Getting OpenStack on Optimized Hardware
OpenStack gives users enormous configurational flexibility. Its components an be set up in many different ways to suit almost any vision of how a datacenter should work and scale. And OpenStack is adaptable: during initial experiments, users are often surprised and pleased to discover that OpenStack will run credibly on almost any hardware, from a collection of Virtual Box VMs running on a laptop to a handful of mismatched baremetal servers. Automated deployment tools like Fuel can even make this process wizard-simple: auto-discovering available hardware, enabling testing and creating a working cloud at a single button-press on essentially any available hardware.
Learn more about OpenStack & Optimized Hardware. Join webcast by StackVelocity and Mirantis, this Wednesday, April 30, at 9:00 AM Pacific.

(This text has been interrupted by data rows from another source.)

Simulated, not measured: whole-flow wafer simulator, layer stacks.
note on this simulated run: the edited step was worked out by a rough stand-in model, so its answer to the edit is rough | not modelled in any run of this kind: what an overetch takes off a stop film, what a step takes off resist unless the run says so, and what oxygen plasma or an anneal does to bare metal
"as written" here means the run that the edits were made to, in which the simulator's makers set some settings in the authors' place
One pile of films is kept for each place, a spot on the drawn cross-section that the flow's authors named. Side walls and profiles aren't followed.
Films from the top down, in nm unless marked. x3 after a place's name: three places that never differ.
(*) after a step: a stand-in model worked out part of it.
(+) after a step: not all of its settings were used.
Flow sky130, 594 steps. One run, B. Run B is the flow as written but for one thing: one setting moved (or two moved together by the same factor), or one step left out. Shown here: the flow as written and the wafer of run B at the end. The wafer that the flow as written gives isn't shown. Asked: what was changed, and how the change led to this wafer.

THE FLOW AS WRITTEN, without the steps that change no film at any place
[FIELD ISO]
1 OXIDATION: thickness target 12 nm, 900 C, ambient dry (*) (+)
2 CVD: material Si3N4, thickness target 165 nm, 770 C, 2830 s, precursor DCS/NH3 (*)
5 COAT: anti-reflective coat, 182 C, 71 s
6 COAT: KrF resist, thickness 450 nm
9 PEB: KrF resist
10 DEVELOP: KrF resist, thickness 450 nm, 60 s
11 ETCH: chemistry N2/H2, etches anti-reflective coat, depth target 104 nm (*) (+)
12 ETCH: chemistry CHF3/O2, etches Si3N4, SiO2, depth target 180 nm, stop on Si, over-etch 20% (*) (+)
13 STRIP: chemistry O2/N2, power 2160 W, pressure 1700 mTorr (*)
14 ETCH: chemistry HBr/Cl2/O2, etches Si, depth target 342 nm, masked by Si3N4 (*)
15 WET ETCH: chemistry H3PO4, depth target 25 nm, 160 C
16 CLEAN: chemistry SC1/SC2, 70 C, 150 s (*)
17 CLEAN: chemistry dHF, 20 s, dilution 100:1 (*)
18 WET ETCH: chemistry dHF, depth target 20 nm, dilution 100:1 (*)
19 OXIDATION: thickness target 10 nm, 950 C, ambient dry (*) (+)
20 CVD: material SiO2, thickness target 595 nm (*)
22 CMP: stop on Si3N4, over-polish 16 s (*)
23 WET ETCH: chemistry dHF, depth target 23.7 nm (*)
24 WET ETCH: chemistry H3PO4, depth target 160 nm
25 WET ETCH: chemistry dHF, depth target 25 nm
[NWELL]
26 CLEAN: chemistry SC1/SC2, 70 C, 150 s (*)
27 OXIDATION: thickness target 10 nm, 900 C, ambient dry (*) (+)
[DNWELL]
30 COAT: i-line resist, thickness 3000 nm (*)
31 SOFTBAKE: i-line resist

It’s easy to conclude that OpenStack “doesn’t care very much about hardware.” That’s a two edged sword, as it creates the optimistic impression that scaled-out pilot-based OpenStack environments:
end up as a large version of a small scale pilot, with the same topology, and
can be built with similar ease, and
can be supported in production.
Now, this thinking even works, up to a point -- but the result, as some pilot projects have learned the hard way, is neither performant nor reliable, and can end up being far more complex, costly and troublesome to maintain than initially projected.
OpenStack reality check
As it turns out, implementing OpenStack at scale can be quite challenging, at a minimum a two-step process. First, you need to create a workable model for a future-proofed, reliable nodeset (deployment, controller, compute, storage, multi-layer networking, all in high availability (HA) configuration); and then determine how to scale out this model manageably, reliably, quickly and cost-effectively, so that the resulting datacenter can grow at need without bottlenecks.
As many have discovered at implementation, choosing and integrating the right hardware is important in making this process smooth and functional. And -- as is often the case in open source -- the lure of custom-engineering “white box” hardware solutions is strong. But there’s an intrinsic problem here, which is that direct use of white-box hardware makes you responsible, both for engineering your own solutions, and for assembling, deploying and managing them at your premise.
There are complexities aplenty here, and traps for the unwary. They range from the relatively simple (e.g., you order hardware with inaccessible power buttons) to the more complicated (e.g., you fail to account for switching redundancy in your unitized node design). Further, not everyone has the resources and bandwidth to smoothly manage a white-box deployment strategy at scale: process to manage orders, maintain inventory, do reliable assembly, QA and installation.
Use of pre-integrated, QA’d white-box hardware aggregations can make a lot of sense, and in fact, can duplicate the good results sought when implementors carefully configure their own white-box setup from compatible components. The goal is to produce an optimized hardware setup for a usable-at-scale OpenStack instance that can then be exploited as a unit for subsequent scale-out. Organizations like RackSpace and IO.com, who have lately deployed DC-a-a-S offerings using OpenStack and Open Compute “vanity-free” hardware, have, by reports, performed exactly the same intermediate engineering step: creating a viable rack instance that can itself be scaled, which can then be cloned to add reserve capacity at need.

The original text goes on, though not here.